MINAS — Machine-learning INtegrated Analysis with photometric Astronomical Surveys

MINAS is a Python package for the complete Machine Learning workflow applied to photometric astronomical surveys. It integrates all stages — from preprocessing to final model application — in a single, modular interface.

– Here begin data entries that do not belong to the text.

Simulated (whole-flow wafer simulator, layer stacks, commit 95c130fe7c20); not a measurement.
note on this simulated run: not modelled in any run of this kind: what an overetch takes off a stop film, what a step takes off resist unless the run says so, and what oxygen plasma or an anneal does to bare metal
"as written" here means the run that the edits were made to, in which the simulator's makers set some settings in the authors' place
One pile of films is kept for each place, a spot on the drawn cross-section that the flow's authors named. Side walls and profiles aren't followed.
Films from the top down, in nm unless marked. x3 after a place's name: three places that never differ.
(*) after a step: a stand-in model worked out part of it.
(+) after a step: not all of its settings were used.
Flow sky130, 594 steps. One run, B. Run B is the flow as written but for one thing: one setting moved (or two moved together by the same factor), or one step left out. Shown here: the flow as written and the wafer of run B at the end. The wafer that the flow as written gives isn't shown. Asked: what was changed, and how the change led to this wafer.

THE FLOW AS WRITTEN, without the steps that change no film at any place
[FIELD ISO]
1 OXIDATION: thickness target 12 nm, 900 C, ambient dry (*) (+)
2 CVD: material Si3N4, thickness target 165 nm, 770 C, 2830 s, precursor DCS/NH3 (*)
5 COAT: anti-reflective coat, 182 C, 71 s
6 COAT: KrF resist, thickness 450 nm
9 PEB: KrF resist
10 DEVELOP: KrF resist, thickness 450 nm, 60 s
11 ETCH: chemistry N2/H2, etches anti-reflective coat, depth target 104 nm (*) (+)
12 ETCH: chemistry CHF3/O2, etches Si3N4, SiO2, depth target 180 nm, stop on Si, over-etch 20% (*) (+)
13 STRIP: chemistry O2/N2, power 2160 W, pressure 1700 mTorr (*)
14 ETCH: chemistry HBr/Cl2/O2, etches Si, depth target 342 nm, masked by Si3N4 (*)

Fun fact: MINAS is also the name of a Brazilian state (Minas Gerais), the home state of Icaro Meidem, the package creator. As a proud mineiro, the name represents both the astronomical focus and personal heritage.

Installation

pip install minas

Quick Start — Full ML Workflow

import minas as mg

# 1. Load catalog
catalog = mg.read_csv('my_catalog.csv')

# 2. Assemble feature DataFrame (magnitudes + pairwise colors)
work_df = mg.preprocess.assemble_work_df(
    df=catalog,
    filters=mg.FILTERS['JPLUS'],
    correction_pairs=dict(zip(mg.FILTERS['JPLUS'], mg.CORRECTIONS['JPLUS'])),
    add_colors=True,
)

# 3. Select most important features
features, df_importance = mg.evaluation.get_important_features(
    X=work_df,
    y=catalog['Teff'],
    n_features_to_save=20,
)
work_df = work_df[features]

# 4. Tune hyperparameters
param_dist = {
    'selectkbest__k'                         : [10, 15, 20],
    'randomforestregressor__n_estimators'    : [100, 300, 500],
    'randomforestregressor__min_samples_leaf': [1, 5, 10],
    'randomforestregressor__max_features'    : ['sqrt', 'log2'],
    'randomforestregressor__bootstrap'       : [True, False],
}
best_pipeline, search = mg.hyperparameter_search(
    X=work_df,
    Y=catalog['Teff'],
    model_type='RF',
    param_dist=param_dist,
    tuning_id='teff_rf',
    n_iter=30,
    save_dir='pipelines/',
)

# 5. Apply model with Monte Carlo error propagation
predictor = mg.models.Predictor(
    id_col='ID',
    mag_cols=mg.FILTERS['JPLUS'],
    err_cols=mg.ERRORS['JPLUS'],
    dist_col=None,
    correction_pairs=dict(zip(mg.FILTERS['JPLUS'], mg.CORRECTIONS['JPLUS'])),
    models={'Teff': best_pipeline},
    mc_reps=100,
    batch_partitions=10,
)
predictor.predict_parameters((catalog, 'results/teff_predictions.csv', ['ID'], 'w', True))

Bolometric Correction

MINAS includes pre-trained models for bolometric correction (BC) based on Jordi et al. (2010), trained on Gaia-observed stars using Teff, log g, and [Fe/H].

Model Performance

Model	R²	MAD	Std Deviation
XGBoost	0.9983	0.0062 mag	0.0430 mag
Random Forest	0.9970	0.0067 mag	0.0573 mag

Figure: Performance of XGBoost (left) and Random Forest (right) for bolometric correction prediction.

Usage

import minas as mg

df = mg.bolometric.apply_bc(
    data='catalog.csv',
    teff_col='Teff',
    logg_col='logg',
    feh_col='[M/H]',
    model_type='XGB',        # 'XGB' or 'RF'
    sigma_multiplier=3.0,    # uncertainty = multiplier x STD
    output_file='catalog_bc.csv',
)

print(df[['Teff', 'BC_pred', 'err_BC_pred']].head())

Reference

Jordi, C. et al. (2010). Gaia broad band photometry. A&A 523, A48. DOI: 10.1051/0004-6361/200913234

Supported Surveys and Filters

MINAS provides built-in filter definitions for the following photometric surveys. All filter lists are accessible via mg.FILTERS, mg.ERRORS, and mg.CORRECTIONS.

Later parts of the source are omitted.